After Mosul


The operation to recapture the city of Mosul from Islamic State militants began last week. The Iraqi government and the Kurdish peshmerga are leading the main ground assault. U.S. special operations forces are advising Iraqi security forces, and the U.S. is expected to continue bombarding ISIS targets with airstrikes. Yet, the key question that needs to be answered before the presumptive liberation of Mosul is this: what exactly happens after the Islamic State loses one of its last major strongholds in Iraq? More specifically, what will the U.S. do to strengthen the Iraqi state and ensure that ISIS or a similar group does not emerge again in the region?

Unfortunately, you will not find a clear articulation of the U.S. role in creating a stable Iraq at the presidential debates. At the final presidential debate, Secretary Clinton and Mr. Trump spoke of the Iraqi operation to liberate Mosul when pressed by moderator Chris Wallace about U.S. involvement post-liberation. Mr. Trump’s largely incoherent response was aimed principally at attacking the Democratic nominee for her support of the Iraq War and denouncing the U.S. withdrawal from the country. Secretary Clinton, on the other hand, noted that she would not commit U.S. troops as an “occupying force” in Iraq. She seemed more willing to lay out her plan for targeting the militant group in Syria than providing a direct answer to Wallace’s question.

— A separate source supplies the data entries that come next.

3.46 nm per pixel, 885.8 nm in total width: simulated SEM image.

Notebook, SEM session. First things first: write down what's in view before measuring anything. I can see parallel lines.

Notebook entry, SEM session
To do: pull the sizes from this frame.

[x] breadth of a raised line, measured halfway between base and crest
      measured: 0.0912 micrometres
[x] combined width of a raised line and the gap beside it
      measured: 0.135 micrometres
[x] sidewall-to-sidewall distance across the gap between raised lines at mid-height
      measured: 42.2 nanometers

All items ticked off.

To understand what U.S. involvement in the region might look like after the liberation of Mosul, one must operate under the very reasonable assumption that the U.S. wants a stable, militant-free Iraq that is actualized with as little American casualties as possible. In addition, the U.S. must be cognizant of the fact that the Iraqi operation will likely create a very immediate problem with a new wave of refugees fleeing the fighting that will take place over the coming weeks.

If stability in Iraq is to be achieved, the Iraqi state must first start rebuilding what has been lost in the military campaign. The government must be prepared to deal with sustained resistance from ISIS for several years and will likely need to draw on financial assistance from the United States, as it attempts to rebuild the country.

 If the United States wants a stable Iraq, it must recognize that the end of ISIS only marks the beginning of a long, complicated process to bring together a fractured country.

While the threat of ISIS has united Shia and Kurdish groups, the ethnic and religious strife that fostered the conditions for the rise of ISIS in the first place still exists in Iraq. Regional cooperation will likely fracture with the fall of Mosul and the decline of the Islamic State’s influence. Dr. Ranj Alaadin, a scholar in contemporary Middle Eastern History at the London School of Economics, notes that the liberation of Mosul signals the start of the “day after ISIS” and essentially the beginning of an Iraq that many competing factions with various interests want a stake in.

The immediate challenge for the Iraqi government is extending its legitimacy to the disillusioned Sunni Arab populations across the country. Iraq must build an inclusive government that does a better job of incorporating its large Sunni Arab population. Moreover, the Kurd’s prominent role in the campaign against ISIS suggests that they are seeking some form of reward post-ISIS Iraq. The United States should help to integrate these competing factions in Iraq and serve as a much-needed arbitrator for creating political stability.

Although the threat of the Islamic State in Iraq may decline with the retaking of Mosul, the threat of terrorism will likely remain for many years to come. The United States must be ready to provide military resources to Iraq in order to defeat remnants of the organization. Deploying Special Forces to hunt down ISIS members will be a necessary strategy for the next administration, even if the presidential candidates did not articulate their policies at the last debate.

Of course, the vision of a stable Iraq can only be actualized if the Iraqi government is willing to offer disillusioned factions a stake in the government. If the United States wants a stable Iraq, it must recognize that the end of ISIS only marks the beginning of a long, complicated process to bring together a fractured country. The United States must commit to providing the financial and military resources Iraq needs to fill the region’s power vacuum and incorporate its diverse peoples.